SM PIER — Sara Jane Boyers was on her way out the door when she was met with a thick cloud of fog.

Her first reaction was to grab a camera and make a dash toward the Santa Monica Pier, but withheld the urge and continued her plans to go out of town.

But the first thing she did the next day, bright and early, was to take a trip to the pier and shoot away, hoping to capture its natural beauty through the lens of a camera, her medium of choice.

“I didn’t have anything specific in mind,” the Santa Monica Canyon resident and fine art photographer said. “I started with the pilings underneath, gradually went up to see what it is I could find.”

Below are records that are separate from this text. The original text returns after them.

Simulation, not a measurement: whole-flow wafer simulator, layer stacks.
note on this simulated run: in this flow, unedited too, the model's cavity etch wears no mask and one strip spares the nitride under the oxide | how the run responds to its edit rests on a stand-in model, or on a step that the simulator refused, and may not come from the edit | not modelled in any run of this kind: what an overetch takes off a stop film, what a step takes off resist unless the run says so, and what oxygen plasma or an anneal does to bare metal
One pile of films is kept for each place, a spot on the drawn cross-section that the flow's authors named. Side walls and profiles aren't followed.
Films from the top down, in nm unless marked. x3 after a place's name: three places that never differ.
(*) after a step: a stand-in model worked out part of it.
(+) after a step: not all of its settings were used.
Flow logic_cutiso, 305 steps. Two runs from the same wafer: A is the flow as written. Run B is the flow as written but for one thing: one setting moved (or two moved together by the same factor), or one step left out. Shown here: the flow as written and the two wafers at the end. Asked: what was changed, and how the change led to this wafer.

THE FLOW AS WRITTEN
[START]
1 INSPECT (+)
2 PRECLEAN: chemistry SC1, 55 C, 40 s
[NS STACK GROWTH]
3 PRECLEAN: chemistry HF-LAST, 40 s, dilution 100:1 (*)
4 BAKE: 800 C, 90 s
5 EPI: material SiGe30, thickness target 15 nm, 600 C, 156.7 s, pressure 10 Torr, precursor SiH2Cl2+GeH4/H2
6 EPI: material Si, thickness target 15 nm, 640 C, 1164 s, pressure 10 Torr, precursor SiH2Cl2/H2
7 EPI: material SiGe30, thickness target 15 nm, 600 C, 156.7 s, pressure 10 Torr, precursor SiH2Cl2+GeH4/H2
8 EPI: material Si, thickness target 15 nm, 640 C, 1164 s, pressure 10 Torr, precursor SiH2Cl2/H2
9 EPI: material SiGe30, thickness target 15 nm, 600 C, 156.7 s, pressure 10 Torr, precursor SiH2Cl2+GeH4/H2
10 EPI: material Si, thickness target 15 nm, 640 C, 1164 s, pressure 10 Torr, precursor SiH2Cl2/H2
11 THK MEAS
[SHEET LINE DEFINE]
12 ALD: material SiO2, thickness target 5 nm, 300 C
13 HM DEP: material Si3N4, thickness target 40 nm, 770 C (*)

Starting today those shots will be part of a month-long exhibit by the Los Angeles League of Photographers (LALOP) about the historic pier, which is celebrating its 100th anniversary this year.

Held in conjunction with the Santa Monica Pier Restoration Corp’s series of centennial events, the exhibit features pieces by 18 different photographers in the organization, ranging in specialties from fine arts to documentary to journalism.

“LALOP at the Pier,” which will run through April 18 in the historic Hippodrome, will kick-off tonight with an opening event from 6:30 p.m. to 8:30 p.m., during which time free carousel rides will be available.

“It is great to reactivate the space not only as a place for youthful exuberance riding the carousel but also as an opportunity to enjoy creative expression,” said Ben Franz-Knight, the executive director of the PRC.

Featured in the exhibit are several Santa Monica-based photographers, including Cindy Bendat, a 19-year resident who focuses primarily on documentary and fine art pieces.

She has four pieces hanging in the exhibit that were taken with another set of photos that were published in the book, “Santa Monica Pier: A Century on the Last Great Pleasure Pier,” which was released earlier this year for the centennial. The photos in the exhibit were not published in the book, which was written by James Harris.

Bendat, who is co-curating the show with Boyers, said she shot the pier from different angles, including one from a Harbor Patrol boat, a Cessna plane, roller coaster and atop the Ferris wheel.

“I think (the pier) is Santa Monica’s most important symbol and it’s obviously a place that has gone through major changes in 100 years of existence,” Bendat said. “But it remains as originally intended, a place for people to enjoy the ocean and enjoy the views and have fun.”

She is joined by Santa Monica photographer Barbara Gluck, who was one of two women who covered the Vietnam War.

Gluck’s one piece in the exhibit is a shot of the pier at sunset, taken from Palisades Park.

Along with the other photographers, Gluck said she has fond memories of the pier, seeing it for the first time during a visit to Santa Monica in the 1980s when she went to see a meditation teacher who had a tent nearby. She moved to the city about 12 years ago.

“I would go on the pier all the time,” she said. “The pier was always a symbol of Santa Monica for me so I really love it.”

The exhibit aims to show its audience the photographers’ own perspective of the pier. The photos hang on the wall of the Hippodrome, showing recognizable elements of the pier, including the Arlington West memorial, the Ferris Wheel, and the wooden planks.

“We would like them to get a different view of the pier,” Boyers said.